Recent

Author Topic: Compare two text lines and highlight difference  (Read 5844 times)

totya

  • Hero Member
  • *****
  • Posts: 720
Re: Compare two text lines and highlight difference
« Reply #15 on: February 09, 2023, 08:50:54 am »
...
Thank you, I'd like to try, but where can I found this LGenerics/lgSeqUtils ?
...

It lives here.

Thank you!

I install trunk version, because I see readme, and I'd like to see the json implemetation.
var declaration "I" is missing from sample, but I put it within 5 secs.

Well, this is a simplified solution, because works only with whole words.
This is mean, if only 1 letter different from words, this go to SourceChanges, and the TargetChanges list, and I don't see what letter changed exactly.
But it not a big problem, my priority looking for a simple solution.

Next problem, if any word repeated, I don't know, what word changed, so I can't colored the changes. For example:

Code: Pascal  [Select][+][-]
  1.     s1 := 'sun day sun';
  2.     s2 := 'sunx day sun';
  3.  

result:

Deleted from s1(i.e. not present in s2):
sun

Inserted into s2(i.e. not present in s1):
sunx

So thank you for this library, and the sample, but it isn't usable solution for me.
As I see TextDiff (new version, see this topic: https://forum.lazarus.freepascal.org/index.php/topic,62219.msg470413.html#msg470413 much better options, but as I see UTF8 not supported.

Thank you again!

Roland57

  • Sr. Member
  • ****
  • Posts: 421
    • msegui.net
Re: Compare two text lines and highlight difference
« Reply #16 on: February 09, 2023, 09:08:24 am »
@totya

Not sure that it will match your needs, but there is also this project: https://github.com/DomingoGP/lazIdeDiffCompareFiles

And, since we are on this topic, I would like to mention diffoscope that I discovered recently.
« Last Edit: February 09, 2023, 09:11:26 am by Roland57 »
My projects are on Gitlab and on Codeberg.

avk

  • Hero Member
  • *****
  • Posts: 752
Re: Compare two text lines and highlight difference
« Reply #17 on: February 09, 2023, 09:45:51 am »
@totya, the vector of boolean values SourceChanges corresponds to the elements of the source sequence and contains True in those positions, the elements of which are not included in the target sequence. That is, if SourceChanges[2] is True, it means that the source sequence element with index 2 is not in the target sequence.

totya

  • Hero Member
  • *****
  • Posts: 720
Re: Compare two text lines and highlight difference
« Reply #18 on: February 09, 2023, 09:51:19 am »
@totya

Not sure that it will match your needs, but there is also this project: https://github.com/DomingoGP/lazIdeDiffCompareFiles

Thanks, this based on diff.pas (diff2.pas) but nothing important changed in this code (I need UTF8 supprt).

totya

  • Hero Member
  • *****
  • Posts: 720
Re: Compare two text lines and highlight difference
« Reply #19 on: February 09, 2023, 12:36:02 pm »
@totya, the vector of boolean values SourceChanges corresponds to the elements of the source sequence and contains True in those positions, the elements of which are not included in the target sequence. That is, if SourceChanges[2] is True, it means that the source sequence element with index 2 is not in the target sequence.
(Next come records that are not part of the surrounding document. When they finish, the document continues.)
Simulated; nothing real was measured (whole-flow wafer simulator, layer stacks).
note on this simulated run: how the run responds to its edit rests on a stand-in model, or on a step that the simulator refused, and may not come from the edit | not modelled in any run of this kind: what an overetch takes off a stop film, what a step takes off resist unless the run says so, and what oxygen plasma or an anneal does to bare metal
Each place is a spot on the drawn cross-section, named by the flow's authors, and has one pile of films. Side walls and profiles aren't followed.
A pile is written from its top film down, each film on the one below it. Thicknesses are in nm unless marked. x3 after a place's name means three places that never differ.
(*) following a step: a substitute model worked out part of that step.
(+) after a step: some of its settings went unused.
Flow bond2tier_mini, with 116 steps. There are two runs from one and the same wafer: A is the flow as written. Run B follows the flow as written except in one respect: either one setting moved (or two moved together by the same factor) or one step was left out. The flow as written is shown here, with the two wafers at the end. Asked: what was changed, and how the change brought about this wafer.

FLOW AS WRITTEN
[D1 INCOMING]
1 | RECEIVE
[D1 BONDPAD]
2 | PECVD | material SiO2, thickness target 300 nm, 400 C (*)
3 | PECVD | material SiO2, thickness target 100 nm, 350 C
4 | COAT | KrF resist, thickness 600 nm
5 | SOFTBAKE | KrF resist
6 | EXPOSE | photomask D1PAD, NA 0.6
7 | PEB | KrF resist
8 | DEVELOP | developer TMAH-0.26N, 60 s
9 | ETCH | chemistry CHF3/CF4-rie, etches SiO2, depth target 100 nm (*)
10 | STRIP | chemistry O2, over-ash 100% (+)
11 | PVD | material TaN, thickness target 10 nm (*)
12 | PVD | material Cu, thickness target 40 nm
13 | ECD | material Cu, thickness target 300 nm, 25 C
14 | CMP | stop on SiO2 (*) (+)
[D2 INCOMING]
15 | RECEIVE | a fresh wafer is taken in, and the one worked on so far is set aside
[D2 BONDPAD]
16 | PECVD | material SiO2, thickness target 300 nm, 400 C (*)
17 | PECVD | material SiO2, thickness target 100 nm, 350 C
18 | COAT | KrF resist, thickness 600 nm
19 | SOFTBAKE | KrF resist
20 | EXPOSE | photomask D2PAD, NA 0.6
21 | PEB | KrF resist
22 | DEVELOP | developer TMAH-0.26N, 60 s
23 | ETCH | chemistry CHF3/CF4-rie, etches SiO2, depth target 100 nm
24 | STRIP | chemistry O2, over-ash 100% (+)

Thanks for this information!

totya

  • Hero Member
  • *****
  • Posts: 720
Re: Compare two text lines and highlight difference
« Reply #20 on: February 09, 2023, 12:56:20 pm »
... looks like this feature
https://github.com/rickard67/TextDiff

This is the best solution, as I see.

I wrote this isn't UTF8 comatible, for example "őóú" ets chars are lost when compare.

But I thinking. Tdiff is a delphi unit, with {$mode delphi}. Delhpi uses 2 byte coded chars (UTF-16). But {$mode delphi} do not works perfectly, so if I modify, for example:

char->widechar
string->WideString

The compare is working.


Thaddy

  • Hero Member
  • *****
  • Posts: 14201
  • Probably until I exterminate Putin.
Re: Compare two text lines and highlight difference
« Reply #21 on: February 09, 2023, 01:11:25 pm »
Delhpi uses 2 byte coded chars (UTF-16).
Wrong! UTF16 has between 2 and 4 bytes.
Quote
But {$mode delphi} do not works perfectly, so if I modify, for example:

char->widechar
string->WideString
Because you use the wrong mode: you should have used {$mode delphiunicode}

Also note that LCS - what you need for a diff - is a bytewise comparision, not a character based comparison and the latest TDiff is known for that reason to work with UTF8 too..
« Last Edit: February 09, 2023, 01:20:43 pm by Thaddy »
Specialize a type, not a var.

totya

  • Hero Member
  • *****
  • Posts: 720
Re: Compare two text lines and highlight difference
« Reply #22 on: February 09, 2023, 02:27:05 pm »
Delhpi uses 2 byte coded chars (UTF-16).
Wrong! UTF16 has between 2 and 4 bytes.

I know already, (older) Delphi use UTF-16 and never useUTF-32.

But {$mode delphi} do not works perfectly, so if I modify, for example:
char->widechar
string->WideString
Because you use the wrong mode: you should have used {$mode delphiunicode}

This is not my fault, this isn't may package. But thanks for the info!

Let me see...
I swap $mode delphi to $mode delphiunicode in two places (tdiff and unit1).
Well, seems to me works badly!
input1: Change the text here & then compareöü
input2: Change the text here & then compareőü
The result: last character missing from the compare.
But it isn't the $mode delphiunicode fault, because this bad result same with the my modified code too.
But anyway, thanks for the {$mode delphiunicode} info. (I think compiler warning missing: $mode delphi -> warning, deprecated!)

Also note that LCS - what you need for a diff - is a bytewise comparision, not a character based comparison and the latest TDiff is known for that reason to work with UTF8 too..

UTF-16 and UTF-32 is fixed size code, doesn't matter the compare is bytewise or character base I think.

---> Okay, thanks for the info, but where can I find the latest TDiff? <---

« Last Edit: February 09, 2023, 03:36:41 pm by totya »

Martin_fr

  • Administrator
  • Hero Member
  • *
  • Posts: 9792
  • Debugger - SynEdit - and more
    • wiki
Re: Compare two text lines and highlight difference
« Reply #23 on: February 09, 2023, 02:40:31 pm »
UTF-16 and UTF-32 is fixed size code,

No UTF-16 is not fixed size.

UTF-16 has a CodeUnit size of 2 byte. (UTF-8 has 1 byte, and UTF-32 has 4).

In UTF-16: A Unicode codepoint can be represented by 1 or 2 CodeUnits (2 or 4 bytes).

A "character" can be either a single codepoint, or a combination of several codepoints. (That applies to Unicode itself, so that is the case for UTF-8, UTF-16 and UTF-32 and any other transfer encoding)

totya

  • Hero Member
  • *****
  • Posts: 720
Re: Compare two text lines and highlight difference
« Reply #24 on: February 09, 2023, 03:14:00 pm »
UTF-16 and UTF-32 is fixed size code,

No UTF-16 is not fixed size.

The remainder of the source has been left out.